You are viewing a plain text version of this content. The canonical link for it is here.
Posted to user@flink.apache.org by Fabian Hueske <fh...@gmail.com> on 2018/10/01 09:16:43 UTC

Re: Flink Scheduler Customization

Hi Ananth,

You can certainly do this with Flink, but there are no built-in operators
for this.
What you probably want to do is to compare the timestamp of the event with
the current processing time and drop the record if it is too old.
If the timestamp is encoded in the record, you can do this in
FilterFunction or a FlatMapFunction. If the timestamp is attached as
event-time timestamp, you can access it in a ProcessFunction.

Best, Fabian

Am Sa., 29. Sep. 2018 um 21:11 Uhr schrieb Ananth Durai <vananth22@gmail.com
>:

>
> I'm writing a Flink connector to write a stream of events from Kafka to
> Elastic Search. It is a typical metrics ingestion pipeline, where the
> latest metrics preferred over the stale data.
> What I mean by that, let's assume there was an outage of Elastic Search
> cluster for about 20 minutes, all the metrics backlogged in Kafka during
> that period. Once ES is available, the Flink stream will resume from the
> last offset checkpoint (correctly so) and try to catch up. Instead is their
> way we can customize flink stream to say if it detects significant backlog,
> skip over and consume from the latest offset, and schedule a separate
> backfill task for the backlogged 20 minutes?
>
> Regards,
> Ananth.P,
>
>
>
>
>
>

Re: Flink Scheduler Customization

Posted by Hequn Cheng <ch...@gmail.com>.
Hi Ananth,

> if it detects significant backlog, skip over and consume from the latest
offset, and schedule a separate backfill task for the backlogged 20 minutes?

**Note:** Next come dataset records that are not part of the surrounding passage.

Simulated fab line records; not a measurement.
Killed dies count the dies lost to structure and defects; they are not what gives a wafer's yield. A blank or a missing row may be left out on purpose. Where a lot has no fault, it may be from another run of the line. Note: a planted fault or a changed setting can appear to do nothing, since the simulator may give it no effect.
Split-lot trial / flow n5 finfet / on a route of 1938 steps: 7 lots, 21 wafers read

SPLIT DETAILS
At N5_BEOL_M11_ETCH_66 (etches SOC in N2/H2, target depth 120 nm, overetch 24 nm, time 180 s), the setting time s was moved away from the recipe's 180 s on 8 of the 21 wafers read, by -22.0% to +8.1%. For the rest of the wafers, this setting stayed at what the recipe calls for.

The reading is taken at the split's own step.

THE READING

Fabian is right, there is no built-in operators for this.
If you don't care about Watermark, I think we can implement it with a
custom source which can sleep or consume data within a time range.

The job looks like:
Source1(s1) ->
                         Union -> Sink
Source2(s2) ->

The job works as follows:
- t1: s1 working, s2 sleep
- t2: There is an outage of Elastic Search cluster
- t3: ES is available. s1 resume from t1 and end with t3. s2 start from t3
directly.
- t4: s1 sleep, s2 working

To achieve this, we should also find a way to exchange progresses between
the two sources. For example, sync source status with a Hbase or a Mysql
Table.

Best, Hequn


On Mon, Oct 1, 2018 at 5:17 PM Fabian Hueske <fh...@gmail.com> wrote:

> Hi Ananth,
>
> You can certainly do this with Flink, but there are no built-in operators
> for this.
> What you probably want to do is to compare the timestamp of the event with
> the current processing time and drop the record if it is too old.
> If the timestamp is encoded in the record, you can do this in
> FilterFunction or a FlatMapFunction. If the timestamp is attached as
> event-time timestamp, you can access it in a ProcessFunction.
>
> Best, Fabian
>
> Am Sa., 29. Sep. 2018 um 21:11 Uhr schrieb Ananth Durai <
> vananth22@gmail.com>:
>
>>
>> I'm writing a Flink connector to write a stream of events from Kafka to
>> Elastic Search. It is a typical metrics ingestion pipeline, where the
>> latest metrics preferred over the stale data.
>> What I mean by that, let's assume there was an outage of Elastic Search
>> cluster for about 20 minutes, all the metrics backlogged in Kafka during
>> that period. Once ES is available, the Flink stream will resume from the
>> last offset checkpoint (correctly so) and try to catch up. Instead is their
>> way we can customize flink stream to say if it detects significant backlog,
>> skip over and consume from the latest offset, and schedule a separate
>> backfill task for the backlogged 20 minutes?
>>
>> Regards,
>> Ananth.P,
>>
>>
>>
>>
>>
>>